Greetings from sunny Chattanooga, Teneessee! The last time I was in this state, Jim, his Cherokee Territory wife (Christina), and me were ascending its highpoint, Clingmans Dome, along a snow-strewn access road under a bright midnight moon. Following this summit, Jim got really, really sick from gas station Cheetos and we hunkered down at a truck stop just outside of Pigeon Forge (home to Dollywood and all things super classy) and I had the pleasure of using a truck stop pay-by-the-hour shower stall. Over vending machine peanut butter and jelly sandwiches, while Jim might have been dying in the back of the van, Christina and I spent the evening watching Top Gun on a ridiculously huge television in the trucker rumpus room. The year was 1998 and it was the first time I saw that movie. I was a deprived child.

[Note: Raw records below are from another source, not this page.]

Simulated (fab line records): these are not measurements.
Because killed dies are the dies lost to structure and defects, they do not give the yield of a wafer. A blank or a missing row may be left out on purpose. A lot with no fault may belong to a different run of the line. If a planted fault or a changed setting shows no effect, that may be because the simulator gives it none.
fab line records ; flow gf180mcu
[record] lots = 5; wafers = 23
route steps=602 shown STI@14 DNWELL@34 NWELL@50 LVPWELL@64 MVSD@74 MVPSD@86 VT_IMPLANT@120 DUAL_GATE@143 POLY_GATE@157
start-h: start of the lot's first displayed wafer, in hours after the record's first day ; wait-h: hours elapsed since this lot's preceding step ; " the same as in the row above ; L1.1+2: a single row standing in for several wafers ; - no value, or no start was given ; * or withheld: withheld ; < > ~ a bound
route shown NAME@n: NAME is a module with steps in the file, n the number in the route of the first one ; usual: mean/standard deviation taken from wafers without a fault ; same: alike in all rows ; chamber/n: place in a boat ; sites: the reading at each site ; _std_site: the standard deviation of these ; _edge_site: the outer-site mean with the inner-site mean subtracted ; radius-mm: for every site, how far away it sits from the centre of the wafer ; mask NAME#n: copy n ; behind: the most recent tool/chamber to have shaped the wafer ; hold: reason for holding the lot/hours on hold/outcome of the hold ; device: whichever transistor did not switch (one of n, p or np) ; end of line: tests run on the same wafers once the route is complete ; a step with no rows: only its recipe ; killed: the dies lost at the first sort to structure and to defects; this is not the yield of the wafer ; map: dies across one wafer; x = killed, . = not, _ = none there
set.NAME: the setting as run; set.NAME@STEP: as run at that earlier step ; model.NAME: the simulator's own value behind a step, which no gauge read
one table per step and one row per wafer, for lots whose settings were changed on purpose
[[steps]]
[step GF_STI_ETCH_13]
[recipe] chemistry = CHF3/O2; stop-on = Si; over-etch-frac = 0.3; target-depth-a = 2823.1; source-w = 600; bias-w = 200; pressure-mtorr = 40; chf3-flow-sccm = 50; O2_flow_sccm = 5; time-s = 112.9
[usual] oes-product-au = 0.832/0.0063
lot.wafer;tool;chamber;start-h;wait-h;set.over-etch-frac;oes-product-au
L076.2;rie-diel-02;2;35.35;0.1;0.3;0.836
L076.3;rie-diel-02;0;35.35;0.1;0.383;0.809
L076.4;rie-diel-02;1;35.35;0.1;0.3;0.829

Speaking of deprived children, Hazel should not be counted among their swarthy lot. She spent Saturday Running Errands With Daddy and had a hoot, as did I. We went to the post office and the grocery store and still had enough time (and baby energy) left over for a quick trip to buy Mommy a brand new Red Sox hat. Hazel bought it with her allowance, which I bestowed upon her as we waited in line at the register and summarily suspended before we had crossed the parking lot to our car. While Hazel is very sensitive to the fact of our taking away tangible things (toys she insists on banging against each other, our cell phones she likes to chew upon, nigh swallowed cat food) intangibles like the concept of allowance can be turned on and off like a faucet without any tantrumic repercussions. Until she figures out that money is special paper, things should be just fine.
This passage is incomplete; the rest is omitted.